5. He’s an authoritarian to his core. How else can his determination to reinforce the division between the deserving and undeserving poor be interpreted? His announcement that social housing will be allocated on the basis of behaviour rather than need is electorally risky and socially irresponsible, not to mention discriminatory. The welfare system should favour the “responsible” he said. Aside from the obvious problems this approach will both cause and exacerbate, Miliband refused to announce how he intended to determine who was good and deserving and, conversely, who was bad and undeserving. What this announcement did demonstrate was Miliband’s inflexible thinking, his authoritarian worldview and the level to which he completely misunderstands the complex web of social problems at the heart of the matter – not least that making people homeless is not the best remedy for creating productive citizens.

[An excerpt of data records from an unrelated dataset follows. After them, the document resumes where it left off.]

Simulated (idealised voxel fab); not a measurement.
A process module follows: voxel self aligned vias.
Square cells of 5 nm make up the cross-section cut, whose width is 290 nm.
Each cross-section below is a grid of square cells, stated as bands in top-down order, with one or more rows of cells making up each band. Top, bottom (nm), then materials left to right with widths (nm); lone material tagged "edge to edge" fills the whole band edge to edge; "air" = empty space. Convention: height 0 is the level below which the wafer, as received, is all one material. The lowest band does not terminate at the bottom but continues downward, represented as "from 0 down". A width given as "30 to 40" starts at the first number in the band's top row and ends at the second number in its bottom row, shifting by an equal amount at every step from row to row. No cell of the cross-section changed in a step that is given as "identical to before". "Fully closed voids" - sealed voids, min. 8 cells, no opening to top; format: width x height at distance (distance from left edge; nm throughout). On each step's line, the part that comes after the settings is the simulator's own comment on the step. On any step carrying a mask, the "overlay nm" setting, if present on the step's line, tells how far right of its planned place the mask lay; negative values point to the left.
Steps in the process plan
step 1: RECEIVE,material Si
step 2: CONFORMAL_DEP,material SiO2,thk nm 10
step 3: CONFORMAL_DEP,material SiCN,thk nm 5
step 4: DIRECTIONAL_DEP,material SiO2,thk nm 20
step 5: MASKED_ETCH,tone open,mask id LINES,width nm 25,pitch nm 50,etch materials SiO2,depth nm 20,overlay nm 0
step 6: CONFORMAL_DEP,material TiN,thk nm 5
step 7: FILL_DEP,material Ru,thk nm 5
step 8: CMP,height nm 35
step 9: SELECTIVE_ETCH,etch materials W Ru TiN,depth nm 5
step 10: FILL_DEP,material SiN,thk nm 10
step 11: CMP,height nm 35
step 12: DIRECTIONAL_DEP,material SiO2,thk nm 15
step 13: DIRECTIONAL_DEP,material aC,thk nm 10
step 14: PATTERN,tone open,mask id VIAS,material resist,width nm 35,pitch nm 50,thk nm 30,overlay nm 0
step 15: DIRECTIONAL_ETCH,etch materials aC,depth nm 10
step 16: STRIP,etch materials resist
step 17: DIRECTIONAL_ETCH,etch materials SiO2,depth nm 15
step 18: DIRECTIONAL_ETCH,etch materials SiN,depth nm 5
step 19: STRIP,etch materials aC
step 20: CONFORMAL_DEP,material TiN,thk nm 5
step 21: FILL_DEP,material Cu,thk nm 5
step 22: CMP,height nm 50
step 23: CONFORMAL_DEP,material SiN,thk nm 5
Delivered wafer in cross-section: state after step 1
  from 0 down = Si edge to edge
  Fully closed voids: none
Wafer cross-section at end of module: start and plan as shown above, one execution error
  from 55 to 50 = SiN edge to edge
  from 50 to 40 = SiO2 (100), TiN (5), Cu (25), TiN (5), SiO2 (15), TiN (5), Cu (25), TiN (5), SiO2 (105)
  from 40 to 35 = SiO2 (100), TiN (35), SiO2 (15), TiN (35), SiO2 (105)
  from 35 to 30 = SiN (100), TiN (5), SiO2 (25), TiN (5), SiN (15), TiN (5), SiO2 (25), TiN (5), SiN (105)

6. His economic thinking is seriously deficient. He referred to the economy in terms of household budget analogies: “the Government believes Britain can address our problems of debt without addressing our problems of growth. They are wrong. Think of how you pay off the credit card bill. You need to make savings in the household budget. But if you lose your job and the money stops coming in, you can’t pay off the bill.” But as any A-level student knows, national economies are completely different from households so the comparison is a weak one. Miliband continued by suggesting that under New Labour, the “good times did not mean we had a good economic system. We changed the fabric of our country but we did not do enough to change the values of our economy.” Unfortunately this timely observation was not accompanied with any vision of a new economic structure but a succession of easy swipes at Sir Fred Goodwin, bankers more generally, energy companies and David Cameron. He clearly likes his pantomime villains far more than he does promoting a responsible economic alternative. Other than an unspecified commitment to change banks “so that they are part of the solution” he had very little to say.

As an apparent afterthought, he did mention the importance of low-carbon creative industries alongside a commitment to the environment and tackling climate change which required breaking the stranglehold of the large energy suppliers. You would have thought whoever was Labour’s Energy Secretary in the last government would have considered attending to that problem.

7. He is a mass of contradictions. Yes, the man who is favour of a graduate tax and opposed to any hike in university tuition fees simultaneously supports increasing fees to a level only double what the previous government had set. And this in spite of evidence suggesting the only beneficiaries to this back-of-an-envelope policy idea would be the highest earners. His speech was littered with other contradictions, most obviously his stance on Blairism which ranged from rejection to wholehearted approval and his confused perspectives on social issues which saw him berate the coalition government while advocating right-wing and authoritarian schemes for approving social housing tenants, utterly failing to appreciate that social housing is not in fact a handout but an integral and vital part of the housing economy as well as a key means of tackling a nyriad of social problems.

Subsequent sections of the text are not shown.